Session management is about enforcing and constraining desired behavior. If someone is able to navigate to a restricted webpage from a public page, traverse environment levels when they shouldn’t be able to, or delete or encrypt large swaths of data in an environment, then appropriate session management is lacking.

My expectation is that once access is granted around a set of permissions, user behavior will expand to fill the volume provided by both. Users tend to not behave erratically but over a long enough timeline will do anything and everything permitted to them. Not being able to stop unwanted or unanticipated behaviors–or at least see and evaluate those things–is broken access control.

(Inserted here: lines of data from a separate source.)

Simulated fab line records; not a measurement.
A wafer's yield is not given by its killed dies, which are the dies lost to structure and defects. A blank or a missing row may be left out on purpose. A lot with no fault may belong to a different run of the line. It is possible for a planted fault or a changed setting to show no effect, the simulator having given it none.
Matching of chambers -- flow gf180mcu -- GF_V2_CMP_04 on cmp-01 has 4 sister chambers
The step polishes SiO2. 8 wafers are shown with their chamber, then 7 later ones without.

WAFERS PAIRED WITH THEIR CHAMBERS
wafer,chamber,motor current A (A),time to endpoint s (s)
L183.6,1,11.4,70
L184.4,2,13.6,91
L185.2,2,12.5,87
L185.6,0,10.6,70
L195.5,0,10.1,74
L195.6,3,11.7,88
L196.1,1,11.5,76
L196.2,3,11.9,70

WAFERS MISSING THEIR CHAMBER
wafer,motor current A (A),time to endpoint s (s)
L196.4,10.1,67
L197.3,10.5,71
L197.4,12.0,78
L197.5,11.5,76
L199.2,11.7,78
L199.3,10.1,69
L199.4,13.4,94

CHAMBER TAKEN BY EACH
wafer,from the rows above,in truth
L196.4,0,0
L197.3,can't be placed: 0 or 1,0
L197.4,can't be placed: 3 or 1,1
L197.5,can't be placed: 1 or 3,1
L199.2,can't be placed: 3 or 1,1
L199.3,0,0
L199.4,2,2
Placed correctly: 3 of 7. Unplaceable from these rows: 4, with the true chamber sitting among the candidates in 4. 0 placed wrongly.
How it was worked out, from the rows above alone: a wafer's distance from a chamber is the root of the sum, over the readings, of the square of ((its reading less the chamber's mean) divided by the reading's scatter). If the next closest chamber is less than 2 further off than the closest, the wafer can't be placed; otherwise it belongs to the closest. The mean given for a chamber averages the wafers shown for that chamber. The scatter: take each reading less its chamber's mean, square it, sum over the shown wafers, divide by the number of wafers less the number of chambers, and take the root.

One of the most common broken access control issues results from applications that rely on the integrity of the session to ensure that users don't have undesired privileges, rather than checking for valid permissions before accessing any protected resource during that session. If an application relies on permissions being encoded in an access token, as scopes in a JWT for example, then the user will have those permissions for as long as that token is valid (hours or days). This can lead to users continuing to have privileges that were already revoked. For more about this attack vector, go here.

Why Broken Access Control keeps me up at night

As a CISO, my responsibility is to the organization and its customers’ information. I am tasked with developing conditions to nurture an environment conducive to maintaining the confidentiality, integrity, and availability of information.

Broken access controls thwart that development. They provide an unknown and likely unmonitored avenue of threat ingress. Once in an environment, a threat actor can move laterally or vertically and wreak havoc. In a very real way, broken access controls fuel what is soon expected to be a multi-trillion-dollar-per-year ransomware threat industry.

Broken access controls also provide an unmonitored avenue of information egress. While your organization may have monitoring in place for large-scale data movement–and may even automate halting those movements–that monitoring may be thwarted with the appropriate permissions or session expectations. Additionally, a threat actor may not need a large quantity of data and instead opt for small quantities of high-value data.

In both cases, the costs to an organization are significant. The loss of large swaths of Protected Health Information, Personally Identifiable Information, sensitive financial information, or other regulatorily protected information can cost an organization dearly. Add to that loss of profits from reputational damage or misappropriation of intellectual property and it’s easy to see why the average cost of a breach for a company now sits in the high millions of dollars to low tens of millions of dollars.

Those costs don’t account for potentially significant collateral damage to other organizations. Where broken access controls are exposed at common service providers, their impact can be substantially amplified. For example, one misconfigured Microsoft server in October 2022 was responsible for the leak of over 65,000 customer files, including orders of magnitude more employee data. Two years ago, access to the Solarwinds development pipeline impacted and compromised the networks of tens of thousands of organizations worldwide.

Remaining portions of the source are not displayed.